More than a half, maybe as much as two-thirds of my life as a writer is rewriting. I wouldn’t say I have a talent that’s special. It strikes me that I have an unusual kind of stamina.

                        – – – John Irving

When I decided to tackle my first book, I’d written a number of stories and articles. They were like a sprint. But penning an entire book with a theme, characters, story arcs, one chapter flowing into the next and ending up somewhere that made sense, was a
marathon. I had no idea if I could do it. Could I keep it interesting? Could I write decent dialogue? Did I have the stamina to get through it?

My inner critic had a field day. “What do you know about book writing? You can’t possibly write a whole book. You’re gonna stop on the middle so quit now before you waste your time. 

I didn’t know anything about writing a book, that part was true, but I knew all about stamina. I’d been an athlete, a professional ballet dancer who was trained to push through exhaustion, blisters and sore muscles with a smile on my face. Dancing is a physical
challenge as you work all day long, training, rehearsing and performing. Writing is a mental and emotional challenge but at least when I’m writing, I can pace myself according to my own rhythms. I can take a break when I want to, I can rest when I’m tired and I can eat when I’m hungry.

No two writers work at the same pace. I have a friend who creates entire books over three weeks of long days and sleepless nights. She starts when her deadline is shockingly close and when she’s finished, she’s completely wiped out. I could never do that. It would all be diminishing returns. My habit is to sit down in the morning, write for four or five hours and then I do the rest of my life. I could probably write for longer periods of time but I intend to keep writing and I need to avoid burnout.  

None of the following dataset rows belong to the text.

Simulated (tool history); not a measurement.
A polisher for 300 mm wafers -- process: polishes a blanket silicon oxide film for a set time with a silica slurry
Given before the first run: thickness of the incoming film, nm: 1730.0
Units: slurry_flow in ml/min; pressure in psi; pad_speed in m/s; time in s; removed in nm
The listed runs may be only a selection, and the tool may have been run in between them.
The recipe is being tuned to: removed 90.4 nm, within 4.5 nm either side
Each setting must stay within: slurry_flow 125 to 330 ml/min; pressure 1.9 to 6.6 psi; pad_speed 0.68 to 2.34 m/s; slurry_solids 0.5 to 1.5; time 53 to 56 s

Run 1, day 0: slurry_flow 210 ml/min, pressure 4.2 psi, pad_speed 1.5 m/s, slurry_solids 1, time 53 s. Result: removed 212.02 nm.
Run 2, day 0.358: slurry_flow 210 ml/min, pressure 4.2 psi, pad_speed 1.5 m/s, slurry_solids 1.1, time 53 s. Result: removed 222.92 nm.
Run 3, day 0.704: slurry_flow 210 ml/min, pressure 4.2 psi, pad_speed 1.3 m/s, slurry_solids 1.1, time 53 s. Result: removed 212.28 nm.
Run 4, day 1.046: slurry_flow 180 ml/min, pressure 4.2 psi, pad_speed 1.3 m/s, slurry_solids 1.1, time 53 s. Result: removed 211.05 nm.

In Stephen King’s novel, Misery, a demented fan traps a writer in her home, breaks his legs, and forces him to pen another book in his series. He’s being forced to write but that isn’t happening to you. You’re not a victim. Nobody is holding a gun to your head. You’re doing it because you want to. During the process, fear and doubt have a way of overpowering desire until you get a firm handle on them. There have been times in my career that I’ve chastised myself with such harsh criticism and judgments, it’s a miracle I survived my own thrashings. But I kept on writing and after a period of time (it felt like forever), I held my first book in my hands. I felt proud of it and I’d built up the stamina to face the next project with less fear and more resolve.

My students often ask me, “How do I get myself to write? I think about it all the time, but something else always comes up and I put it off.” They’re hoping for a magic bullet so when I tell then that they need to schedule their writing sessions and simply show up at the designated time and stay there, they feel disappointed. I understand, but there’s no way around it. You have to show up at the computer like you would for any other appointment and that’s how you build writing endurance.

If you doubt you have what it takes to finish a book, if it seems like an undoable task, think about what you’ve already accomplished in your life. Maybe you worked your ass off in college, doing endless research and pulling all-nighters when finals were coming. Do you have kids and a spouse who run you around every morning, no
matter how well or badly you slept? Or no spouse, so it’s all on you? Maybe you built a business from scratch and learned to think on your feet. Or maybe you spent years caring for a sick relative or friend. All of these things take stamina and lots of it.   

Staying focused for a long period of time requires a generous dose of discipline that eventually turns into consistency, if you keep at it long enough. I see “discipline” as a hard word, suggesting a rigid structure that you take on with unswerving fortitude, staying on track when the going gets rough and never veering off the path. It
speaks of impeccable focus, not allowing yourself to stop until you reach each short term goal no matter how you feel or what arises to try and get in your way. I recall mornings during my ballet training when my mind tried to seduce me into skipping a class or a practice . . . just for today. The internal debate, “should I or shouldn’t I, will I
or won’t I,” was a constant, annoying voice yakking in my head as I showed up for classes and rehearsals each day, committed to my career, dedicated to the training that was required. I got myself to the ballet barre every morning, ignored my internal whining and protests, and kept my eyes on the prize.

That’s when “consistency” kicked in. It’s a softer word that suggests a way of transcending the internal battle altogether. In my experience, if you keep at it, discipline will flow into consistency as a natural progression. We all crave ease and surrender when we write, but you can’t get there until you walk the rocky path leading up to it. After my ballet training had become part of my bones, the debate ended and a gentle flow took its place. I no longer had to
drown out the inner struggle because there was no struggle. I got up and went to class. My staying power improved and I embraced my training with no punishing debates or unnecessary pressure.

Novelist Leon Uris said that in order to become a decent writer, you have to learn to close off the loves and hates that can overwhelm you and wilt your tenacity. He suggests you build enough stamina
to be with your writing 100%. “That’s the bloody price,” he said.

If you can dissolve the thoughts that are interfering with your writing, if you can place your full attention on your work and keep coming back, you will build the stamina it takes to write a book over an extended period of time. If you’re solid and focused, that’s great. If you’re not, just stay with it and you’ll be surprised at how good it
feels to finish one chapter and dream up the next one. And the one after that.